It's time to turn your attention to the new year, your intentions, aspirations and commitments. Since your environment absolutely influences your ability to stick to those goals and dreams, your first order of business should be to get your home and office organized.
Although it may seem daunting, getting organized can actually be relaxing and invigorating. In fact, it's probably just the thing to help you regroup and get back to normal after the hectic holidays. To inspire you, we've compiled some helpful tips.
Set a date to put away the seasonal decor: Holiday lights, candles, pillows and other decorative items are wonderful provided they don't linger well past the season. Before the week is out, set a date for putting away all of your decorative holiday items. Feel free to "invite" relevant family members to attend. The more hands you have on deck to take things down, the faster it will be done.
Tackle the paper piles: Holiday cards, children's artwork, notices, invitations, catalogs -- one thing is for certain: Paper is in abundance at this time of year and the piles quickly add up to a big visual mess. A great way to get momentum working for you in your big end-of-year detox is to whittle them to zero.
Small rooms, big progress: Focus on one small section of your home at a time. If you know you aren't going to use an item within a certain time, place it in the "give away" pile. Each time you finish with a micro space, celebrate your progress.
Set an egg timer for 15 minutes and watch a miracle unfold: You don't need a long time to transform your closet. Some how-to videos make the task seem like a six-hour ordeal, but it doesn't have to be. Rather than taking the entire contents out and dumping it on your bed and putting each thing back in one-by-one, start by doing the opposite. Look for dry-cleaning bags, orphan hangers and the clothes you no longer wear and take them out. Then pick up the items on the floor and either drop them in the hamper, send them to the dry cleaner or, if they no longer fit or are useful, donate them.
Use boxes to help you organize: Don't just sort piles into more piles. Organize items into boxes. Label each box for donated items, the names of other rooms and for trash. Now use them.
Work in one direction: Organization takes a systematic approach, especially if you only have a set amount of time. So start at the entrance and work along a certain side of the room until you get to the opposite corner, then work the next side.
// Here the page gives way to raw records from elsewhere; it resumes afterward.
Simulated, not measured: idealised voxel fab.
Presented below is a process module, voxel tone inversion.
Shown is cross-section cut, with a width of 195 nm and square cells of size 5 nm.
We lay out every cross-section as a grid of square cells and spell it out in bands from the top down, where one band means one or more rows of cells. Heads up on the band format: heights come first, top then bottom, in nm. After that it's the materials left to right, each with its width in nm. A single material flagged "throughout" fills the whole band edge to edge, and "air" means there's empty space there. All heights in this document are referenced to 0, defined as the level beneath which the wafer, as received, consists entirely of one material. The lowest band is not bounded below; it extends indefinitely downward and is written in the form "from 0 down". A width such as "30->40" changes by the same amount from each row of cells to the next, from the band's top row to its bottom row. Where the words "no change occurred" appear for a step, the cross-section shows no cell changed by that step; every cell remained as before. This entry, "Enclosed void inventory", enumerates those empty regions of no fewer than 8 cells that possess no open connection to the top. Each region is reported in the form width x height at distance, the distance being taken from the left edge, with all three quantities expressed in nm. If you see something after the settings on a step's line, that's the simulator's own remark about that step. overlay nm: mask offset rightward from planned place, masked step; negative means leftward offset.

Finish each session: When you don't take out the trash, and put up your boxes after each organizing session, you'll feel like you are continually working and getting nowhere. So take the boxes that go in other rooms to those places, set the donation box in a storage or garage area and throw out the trash.
Designate clear zones: When you've cleared an area, make sure you don't add clutter to it again. If you have to bring a box in, then immediately organize it. Tell family members that these are areas that can't be disorganized or cluttered again.